I posed for pictures with Terri and D, with sweat still pouring out of me and my lungs heaving. Then I began the process of emailing and texting people that I knew would want to know (especially since this was out-of-town, so no one from my gym was there). This was a difficult task, because my hands were shaking like I was having convulsions. Even twenty minutes after the fight was over, I still couldn’t text well. Each text took a loooong time to compose, as I mis-typed and re-typed everything many times.

D, me, Terri

D, me, Terri

As soon was my coach and I let people know the outcome, I started getting congratulations from home, which was a good feeling. After taking a minute to calm down (and stop shaking, darnit), I called my mom to let her know how it went.

Now, while I was on the phone with Mom, I started sneezing every now and then…

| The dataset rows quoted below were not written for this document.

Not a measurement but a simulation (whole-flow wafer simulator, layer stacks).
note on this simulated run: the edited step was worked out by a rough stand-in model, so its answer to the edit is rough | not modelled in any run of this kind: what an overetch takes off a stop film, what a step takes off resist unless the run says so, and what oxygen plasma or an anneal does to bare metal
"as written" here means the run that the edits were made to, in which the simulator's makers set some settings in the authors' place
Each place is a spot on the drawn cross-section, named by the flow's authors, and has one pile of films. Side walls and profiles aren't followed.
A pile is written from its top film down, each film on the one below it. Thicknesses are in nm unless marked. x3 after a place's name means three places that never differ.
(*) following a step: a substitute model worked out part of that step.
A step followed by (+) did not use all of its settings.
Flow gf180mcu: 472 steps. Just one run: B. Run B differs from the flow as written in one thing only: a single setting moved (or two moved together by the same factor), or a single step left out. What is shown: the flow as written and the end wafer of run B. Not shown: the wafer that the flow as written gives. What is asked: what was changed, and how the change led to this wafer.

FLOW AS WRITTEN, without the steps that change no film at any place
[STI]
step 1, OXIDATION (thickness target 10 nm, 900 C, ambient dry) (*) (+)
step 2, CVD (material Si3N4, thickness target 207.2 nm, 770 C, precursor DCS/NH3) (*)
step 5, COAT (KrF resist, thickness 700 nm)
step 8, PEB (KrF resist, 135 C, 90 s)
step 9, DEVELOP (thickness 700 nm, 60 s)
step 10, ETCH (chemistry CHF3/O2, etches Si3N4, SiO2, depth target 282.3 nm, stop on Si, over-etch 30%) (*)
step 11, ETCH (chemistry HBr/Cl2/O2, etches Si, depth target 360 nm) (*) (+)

The sniffles arrived in full force within a few hours of the fight. By the time I went to bed, I felt like I had a full-blown head cold. I fell asleep and slept really well. When I woke up, I stayed in bed for a while, cozy and relaxed. I discovered sore muscles as I started to move around. Finally, I got up and took a shower. (Phew!) I definitely should’ve taken one before bed, but I was too darn tired.

It was time to head back to Georgia. And, yes, I did have a cold. I felt very lethargic and tired for the rest of the day. Luckily, the cold cleared up after a couple of days and never got worse. But it sure did hit me as soon as the fight was over! Wow. That was no coincidence.

This was my fourth fight, my second win and my first out-of-town event. It was a good weekend!